The U.S. Constitution gives no jurisdiction whatsoever to any branch of the federal government to dictate marriage policy to the states. That's the argument Roy Moore is making – and he's on solid constitutional grounds in doing so.
Chief Justice Roy Moore of the Alabama Supreme Court has taken a stand against judicial tyranny on the matter of natural marriage. And strikingly and importantly, he has called on the governor of Alabama to do the same.
Last Friday, another judicial activist, U.S. District Judge Callie Granade, overturned Alabama's marriage amendment, which was passed in 2006 by a staggering 81 percent of voters. (The judge has stayed her own ruling for two weeks.)

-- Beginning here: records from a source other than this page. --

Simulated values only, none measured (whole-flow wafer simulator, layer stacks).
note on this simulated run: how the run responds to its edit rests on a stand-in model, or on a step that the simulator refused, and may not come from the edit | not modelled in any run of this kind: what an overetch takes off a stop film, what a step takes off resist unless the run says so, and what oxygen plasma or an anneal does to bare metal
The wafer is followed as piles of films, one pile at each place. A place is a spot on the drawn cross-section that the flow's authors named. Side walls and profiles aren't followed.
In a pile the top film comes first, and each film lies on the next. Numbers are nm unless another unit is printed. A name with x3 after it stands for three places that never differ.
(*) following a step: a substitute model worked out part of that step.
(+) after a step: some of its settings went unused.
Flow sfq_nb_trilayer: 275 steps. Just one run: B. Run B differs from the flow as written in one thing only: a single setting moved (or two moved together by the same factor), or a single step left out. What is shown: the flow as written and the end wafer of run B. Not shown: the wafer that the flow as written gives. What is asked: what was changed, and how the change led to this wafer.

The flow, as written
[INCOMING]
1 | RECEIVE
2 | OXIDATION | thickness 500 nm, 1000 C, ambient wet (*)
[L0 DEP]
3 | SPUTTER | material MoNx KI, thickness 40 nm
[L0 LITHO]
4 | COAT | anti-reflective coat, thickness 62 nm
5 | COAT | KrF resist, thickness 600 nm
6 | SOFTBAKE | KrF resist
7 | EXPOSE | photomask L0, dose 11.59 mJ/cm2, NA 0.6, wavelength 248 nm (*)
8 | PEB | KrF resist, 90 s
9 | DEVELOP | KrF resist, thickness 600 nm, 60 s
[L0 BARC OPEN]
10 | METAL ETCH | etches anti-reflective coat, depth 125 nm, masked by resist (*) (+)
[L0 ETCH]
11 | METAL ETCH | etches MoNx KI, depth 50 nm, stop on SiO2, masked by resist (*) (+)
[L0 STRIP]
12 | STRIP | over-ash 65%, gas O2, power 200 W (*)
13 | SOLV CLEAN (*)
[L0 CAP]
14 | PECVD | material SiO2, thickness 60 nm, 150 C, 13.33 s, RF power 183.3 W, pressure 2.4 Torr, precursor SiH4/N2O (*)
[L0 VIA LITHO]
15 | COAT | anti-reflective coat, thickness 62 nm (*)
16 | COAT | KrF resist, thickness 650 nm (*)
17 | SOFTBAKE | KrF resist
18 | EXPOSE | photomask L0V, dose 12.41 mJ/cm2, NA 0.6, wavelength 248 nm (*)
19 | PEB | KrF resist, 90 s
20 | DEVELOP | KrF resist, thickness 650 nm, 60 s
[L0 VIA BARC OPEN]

Justice Moore says he will not recognize the federal court ruling, and he is calling on Gov. Robert Bentley to do the same. And the beauty of it is that he is doing it all on solid constitutional grounds.
In Justice Moore's letter to the governor (which you can read here) he states the constitutional and legal facts plainly and correctly. The Constitution, he says bluntly, gives no jurisdiction whatsoever to any branch of the federal government to dictate marriage policy to the states.
"As you know," Judge Moore wrote, "nothing in the United States Constitution grants the federal government the authority to redefine the institution of marriage." This, of course, is manifestly true.
The authority to dictate marriage policy to the states is conspicuously absent from the list of powers "We the People" granted to the central government in Article I, Section 8.